© All Rights reserved @ LearnWithDash
Step-by-Step Solution
Step 1: Write down the formula for total vapour pressure of an ideal solution
According to Raoult’s Law, for an ideal solution containing two volatile components A and B, the total vapour pressure, $P_{\text{Total}}$, is given by:
$P_{\text{Total}} = P_A^\circ \, x_A \;+\; P_B^\circ \, x_B$
Here, $P_A^\circ$ and $P_B^\circ$ are the vapour pressures of the pure components A and B respectively, and $x_A$ and $x_B$ are their respective mole fractions in the solution.
Step 2: Identify components and given data
In this problem:
Heptane (component A) has $P_A^\circ = 105\,\text{kPa}$ and molar mass $= 100\,\text{g mol}^{-1}$.
Octane (component B) has $P_B^\circ = 45\,\text{kPa}$ and molar mass $= 114\,\text{g mol}^{-1}$.
Mass of heptane $= 25.0\,\text{g}$.
Mass of octane $= 35.0\,\text{g}$.
Temperature $= 373\,\text{K}$ (for reference, though the temperature is already used in vapour pressures provided).

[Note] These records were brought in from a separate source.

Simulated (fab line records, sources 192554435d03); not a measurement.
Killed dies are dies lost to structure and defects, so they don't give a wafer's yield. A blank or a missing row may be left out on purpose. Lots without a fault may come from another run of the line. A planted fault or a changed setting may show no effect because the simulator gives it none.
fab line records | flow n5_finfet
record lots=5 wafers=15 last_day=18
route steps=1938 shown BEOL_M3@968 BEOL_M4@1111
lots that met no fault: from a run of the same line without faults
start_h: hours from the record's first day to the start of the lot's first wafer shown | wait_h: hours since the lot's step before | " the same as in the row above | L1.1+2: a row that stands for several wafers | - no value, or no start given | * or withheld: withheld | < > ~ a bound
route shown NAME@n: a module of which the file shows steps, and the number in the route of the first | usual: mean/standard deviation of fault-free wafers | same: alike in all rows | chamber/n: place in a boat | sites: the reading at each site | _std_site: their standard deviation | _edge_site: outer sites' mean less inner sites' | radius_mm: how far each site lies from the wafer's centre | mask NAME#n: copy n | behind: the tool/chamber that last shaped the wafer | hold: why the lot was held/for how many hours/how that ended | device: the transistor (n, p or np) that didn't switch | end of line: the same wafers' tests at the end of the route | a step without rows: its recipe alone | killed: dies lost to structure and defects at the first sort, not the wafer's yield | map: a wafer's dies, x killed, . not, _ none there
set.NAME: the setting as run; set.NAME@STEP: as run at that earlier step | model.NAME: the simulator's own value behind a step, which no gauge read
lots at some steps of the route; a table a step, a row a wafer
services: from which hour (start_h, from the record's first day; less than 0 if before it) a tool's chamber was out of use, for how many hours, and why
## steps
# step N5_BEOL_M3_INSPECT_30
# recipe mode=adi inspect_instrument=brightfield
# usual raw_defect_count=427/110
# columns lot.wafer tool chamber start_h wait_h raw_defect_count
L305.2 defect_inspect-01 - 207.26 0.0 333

Step 3: Calculate the moles of each component
The number of moles of a substance is given by:
$\text{moles} = \frac{\text{mass of substance}}{\text{molar mass}}$
So, moles of heptane ($n_{\text{hep}}$):
$n_{\text{hep}} = \frac{25.0 \,\text{g}}{100 \,\text{g mol}^{-1}} = 0.25\,\text{mol}$
Moles of octane ($n_{\text{oct}}$):
$n_{\text{oct}} = \frac{35.0 \,\text{g}}{114 \,\text{g mol}^{-1}} \approx 0.307\,\text{mol} \,(\text{approx. }0.30\,\text{mol})$
Step 4: Calculate the mole fractions
The total moles of the mixture is:
$n_{\text{total}} = n_{\text{hep}} + n_{\text{oct}} \approx 0.25 + 0.30 = 0.55\,\text{mol}$
Hence, the mole fractions are:
$x_{\text{hep}} = \frac{n_{\text{hep}}}{n_{\text{total}}} = \frac{0.25}{0.55}$
$x_{\text{oct}} = \frac{n_{\text{oct}}}{n_{\text{total}}} = \frac{0.30}{0.55}$
Step 5: Substitute values into Raoult’s Law expression
Using $P_{\text{Total}} = P_A^\circ \, x_A + P_B^\circ \, x_B$:
$P_{\text{Total}} = 105 \times \frac{0.25}{0.55} + 45 \times \frac{0.30}{0.55}$
Calculate each term:
First term: $105 \times \frac{0.25}{0.55} \approx 105 \times 0.4545 \approx 47.7\,\text{kPa}$
Second term: $45 \times \frac{0.30}{0.55} \approx 45 \times 0.5455 \approx 24.55\,\text{kPa}$
Sum of both terms:
$P_{\text{Total}} \approx 47.7 + 24.55 = 72.25 \,\text{kPa} \approx 72.0 \,\text{kPa}$
Step 6: State the final answer
Therefore, the vapour pressure of the solution obtained by mixing 25.0 g of heptane and 35.0 g of octane at 373 K is approximately $72.0\,\text{kPa}$.